Trekking in the Dolpo - back in Kathmandu

After camping in Jumla last night, the last one under canvas, we're now back in Kathmandu and getting ready for our flight home tomorrow. To be honest after the delay to the start of the trip, the horrible extended stay in Nepalgunj, it's a relief to be here. The weather last night wasn't good and we really thought that flights this morning were going to be delayed. It was all very stressful but in the end the flights went without a hitch and after leaving Jumla at 8 we were back in Kathmandu in time for lunch.



The final up the hill, through the village of Paranga to the tea house next to the airport was great. The village, in particular, was fabulous and knowing what to expect I was ready with my camera.

The village is the largest one we have seen, pitched on the hill-side and in the middle of an escalade of terraces. The villagers were busy harvesting and drying produce on the roofs of their houses. The houses were all interconnected with the flat roof of one house forming the drying floor of the house above it. Narrow planks going from house to house formed alternative footways to streets and most of the population seemed to the living at roof level. Everything was happening on the roofs, crops were being dried and packed away and rice winnowed.


Not everyone was hyper active however. The roofs were also a place where people seemed to sitting, chatting and watching the world go by. Particularly obvious were the grand parents looking after the grandchildren, children under the four as the other children had been packed off in their blue school uniforms to the school on the edge of the village.

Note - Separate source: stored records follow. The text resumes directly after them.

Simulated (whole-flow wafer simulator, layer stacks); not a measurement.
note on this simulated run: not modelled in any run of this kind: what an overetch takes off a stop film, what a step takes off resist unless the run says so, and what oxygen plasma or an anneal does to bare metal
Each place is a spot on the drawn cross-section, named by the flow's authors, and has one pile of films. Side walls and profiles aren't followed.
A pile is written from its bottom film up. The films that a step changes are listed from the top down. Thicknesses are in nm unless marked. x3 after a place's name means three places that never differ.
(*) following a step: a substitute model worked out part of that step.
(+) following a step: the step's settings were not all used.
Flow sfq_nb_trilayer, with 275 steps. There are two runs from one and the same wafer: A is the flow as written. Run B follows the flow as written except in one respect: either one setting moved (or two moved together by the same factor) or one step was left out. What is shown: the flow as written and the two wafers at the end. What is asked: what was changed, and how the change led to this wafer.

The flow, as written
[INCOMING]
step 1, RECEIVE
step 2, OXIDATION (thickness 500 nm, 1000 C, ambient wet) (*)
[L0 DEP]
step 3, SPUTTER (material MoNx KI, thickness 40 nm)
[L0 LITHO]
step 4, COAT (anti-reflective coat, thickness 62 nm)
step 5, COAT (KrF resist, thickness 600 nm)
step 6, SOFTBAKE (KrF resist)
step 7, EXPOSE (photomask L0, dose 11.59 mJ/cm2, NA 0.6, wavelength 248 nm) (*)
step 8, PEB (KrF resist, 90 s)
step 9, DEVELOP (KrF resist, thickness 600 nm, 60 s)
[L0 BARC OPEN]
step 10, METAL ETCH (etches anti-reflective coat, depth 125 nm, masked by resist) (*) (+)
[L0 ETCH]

The roofs of course were totally open, no rails to save the accident prone from a careless step. It looked terrifying. I saw a 2 year walk unsupervised walk across a plank connecting two houses at least 15 feet above the ground and later watched, fingers crossed, as some 7 years played a primitive form of badminton on a rooftop space. BB assured me that in Nepal, children learn quickly; they clearly have to.

Each trek has some wrap-up events and even this one, with just the two of us, was no exception.

Tips are an important ritual and each trekker is expected to make a contribution with $100 equivalent the going rate. We upped this a bit and I had warned BB a couple of days ago that I wanted him to decide the allocation. The usual practice is to share it on hierarchical basis with the leader and cook getting most. BB however, came back with a surprising formula, essentially a flat rate adjusted to reflect the time it was going to take for everyone to get home.

The tips are distributed after the last meal which is normally eaten together although lack of space in the tea house prevented this from happening so we had our meal in the mess tent as usual. The meal was enormous with fourteen elements. It included a delicious goat curry, rice, chips, Tibetan bread, onion bhajis, cauliflower curry, lentil curry and so. Afterwards we had cake, multi-coloured and produced somehow without an oven.

The distribution of tips is accompanied by little speeches and handshakes with each member of the crew. This feels slightly embarrassing to both sides but always happens and BB had assured me that the crew would be disappointed if it didn't happen.

To make the whole thing worthwhile, as well as the tips we bought everyone a beer. Beer in Nepal is hideously expensive relative to local wage levels and is produced for tourists. I suspect the crew would have preferred the alcohol they are used to which is Chhanng, a cloudy relative of beer produced inside bamboo poles. I've had it and the taste is yet to be acquired.

The rituals help manage the weird transition you go through at the end of a trek. You've spent days together and, particularly in the case of BB, established a relationship which is close. He's now starting to think about seeing his family again and his next trek and you're starting to think about home and the journey that stands in the way. You want to say thank you properly and the ritual is the recognised safe way of letting you do it.

With larger groups you can expect a bit of a party but with just the two of us and the six of them this would have taken things too far.

I had a dreadful nights sleep kept awake by the dogs 'talking' to each other across the valley. I heard that they bark at the moon but I don't believe it, they bark at each other. Eventually they stopped and shortly after it started to rain and I lay there speculating about the diminishing chances of flying out in the morning and whether I could cope with another night of barking dogs.

Morning came, the cloud was low but BB seemed confident that there would be planes today. Sure enough we had barely eaten our favourite breakfast, fried egg chapatti sandwich, when a scramble signal came and we rushed up to airfield. Flights still looked impossible but after a series of incremental steps we were on the edge of runway and watching a Twin Otter emerge through a gap in the clouds. We were on our way home.